Natalie Sander Kern as Doris and Keith Stevens as George. PHOTO | Bruce Ford

Same Time, Next Year’ tickles funny bone despite dated, sitcom-like format

By Bob Abelman

While clearly not Actors’ Summit’s intention, it is impossible to sit through Bernard Slade’s “Same Time, Next Year” and not feel as if you’ve just binge-watched vintage sitcoms on Nick at Nite.

The play’s comedy and simple, predictable storyline spring from the friction created when lovable opposites attract, which was a popular ploy in Golden Age sitcoms like “Bridget Loves Bernie” (1972-73), about Catholic and Jewish newlyweds, and “Bewitched” (1964-72), about a mortal man and his witch wife.

In “Same Time, Next Year,” George and Doris sleep together and fall in love after a chance meeting at a country inn in Northern California. The two characters have fundamental differences in nearly every facet of their lives, including their education, their religion and the level of guilt they feel while cheating on their spouses. And yet the two agree to return to the exact same location — another sitcom convention — for one weekend each year to pick up where they left off.

The play also shares the episodic structure of shows like “The Flying Nun” (1967-70) and “The Partridge Family” (1970-74), where unique installments of storytelling involving the same characters unfold but do not really change the characters or the lives they lead.

“Same Time, Next Year” unfolds in six vignettes of the annual meetings between George and Doris, which span the years 1951 to 1975. And while the two characters broadly and comically reflect the specific decades of their meetings, each vignette ends in true sitcom fashion: where they began, with George and Doris very much in love and racked with guilt.

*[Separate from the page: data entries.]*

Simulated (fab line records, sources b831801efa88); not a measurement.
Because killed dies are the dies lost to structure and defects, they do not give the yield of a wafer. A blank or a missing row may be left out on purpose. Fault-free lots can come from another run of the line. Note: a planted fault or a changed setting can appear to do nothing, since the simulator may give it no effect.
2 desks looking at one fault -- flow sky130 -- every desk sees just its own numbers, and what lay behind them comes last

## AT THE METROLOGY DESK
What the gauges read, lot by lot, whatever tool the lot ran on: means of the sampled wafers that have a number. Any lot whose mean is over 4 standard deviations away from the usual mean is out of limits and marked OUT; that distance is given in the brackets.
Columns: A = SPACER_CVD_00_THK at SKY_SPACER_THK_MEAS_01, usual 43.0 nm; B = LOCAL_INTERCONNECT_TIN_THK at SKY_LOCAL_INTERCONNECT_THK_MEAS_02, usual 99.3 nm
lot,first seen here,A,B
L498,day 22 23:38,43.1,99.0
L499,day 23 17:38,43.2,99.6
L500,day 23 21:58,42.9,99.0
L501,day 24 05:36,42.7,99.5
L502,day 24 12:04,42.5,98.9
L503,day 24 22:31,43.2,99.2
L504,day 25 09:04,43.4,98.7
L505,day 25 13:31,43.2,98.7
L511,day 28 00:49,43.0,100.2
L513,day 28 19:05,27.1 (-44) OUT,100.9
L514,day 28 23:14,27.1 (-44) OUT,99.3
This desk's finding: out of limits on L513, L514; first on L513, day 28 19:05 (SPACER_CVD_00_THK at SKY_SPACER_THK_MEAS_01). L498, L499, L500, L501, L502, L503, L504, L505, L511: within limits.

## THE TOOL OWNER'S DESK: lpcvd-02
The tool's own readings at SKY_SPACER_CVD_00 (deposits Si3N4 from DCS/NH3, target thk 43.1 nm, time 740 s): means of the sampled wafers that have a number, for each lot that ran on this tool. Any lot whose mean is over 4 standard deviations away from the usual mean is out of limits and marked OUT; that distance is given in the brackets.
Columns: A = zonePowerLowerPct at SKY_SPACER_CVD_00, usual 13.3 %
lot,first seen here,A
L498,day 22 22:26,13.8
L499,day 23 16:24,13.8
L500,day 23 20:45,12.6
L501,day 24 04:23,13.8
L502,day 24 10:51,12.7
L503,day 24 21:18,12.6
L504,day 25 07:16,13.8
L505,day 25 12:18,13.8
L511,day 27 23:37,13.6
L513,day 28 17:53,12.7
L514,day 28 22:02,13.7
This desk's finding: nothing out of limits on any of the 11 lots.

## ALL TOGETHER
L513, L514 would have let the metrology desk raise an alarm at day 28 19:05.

There’s also the same fast pace and excessive number of laughs-per-minute found in standard sitcoms like “The Girl with Something Extra” (1973-74) and “Love on a Rooftop” (1966-67).

And in the bedrooms of those shows, as in George and Doris’ bedroom in this play, sex may be discussed but it is never seen or heard.

These many parallels should come as no surprise considering that the playwright spent 17 years as a writer for network television. He wrote each of the sitcoms cited above before penning this play, his first, in 1975.

Shortly after its success on Broadway, “Same Time, Next Year” became a film starring Alan Alda and Ellen Burstyn. But the play’s content and cultural context quickly grew outdated and productions have been largely limited to dinner theaters and cruise line cabarets. What was once a hip and risqué contemplation on ‘70s morality and mores has become a period piece targeted at those who lived through the Eisenhower administration.

And yet Actors’ Summit’s production is extremely funny. In fact, it received from the opening night audience the one thing that is standard issue in vintage TV sitcoms but was not provided by the playwright: a laugh track.

The audience laughed loud, long and often, and deservingly so.

One reason is the direction provided by Paula Kline Messner, who earned four Emmy Awards for her work as a writer/producer/actor in television. She has a great ear for the kind of comedic cadence this play requires, which is nicely executed by actors Keith Stevens and Natalie Sander Kern. Their timing is superb.

But while Stevens and Kern embrace the sitcom tendencies of the material, they also work hard to add a layer of authenticity and spontaneity to the broadly drawn caricatures they’ve been handed. Clever one-liners flow from their lips as if they were normal discourse and punchlines are never punched so hard as to leave a mark.

The show’s design team of Perry Catalano, Fred Sellers, MaryJo Alexander and Kevin Rutan create an attractive and era-appropriate world for this play. But while the actors’ costumes and wigs change with the times and for comedic effect, the bedroom’s furnishings and artwork do not. This lack of attention to detail, whether by design or oversight, calls unnecessary attention to the archaic blackout sketch quality of the material and its time on the dinner theater circuit.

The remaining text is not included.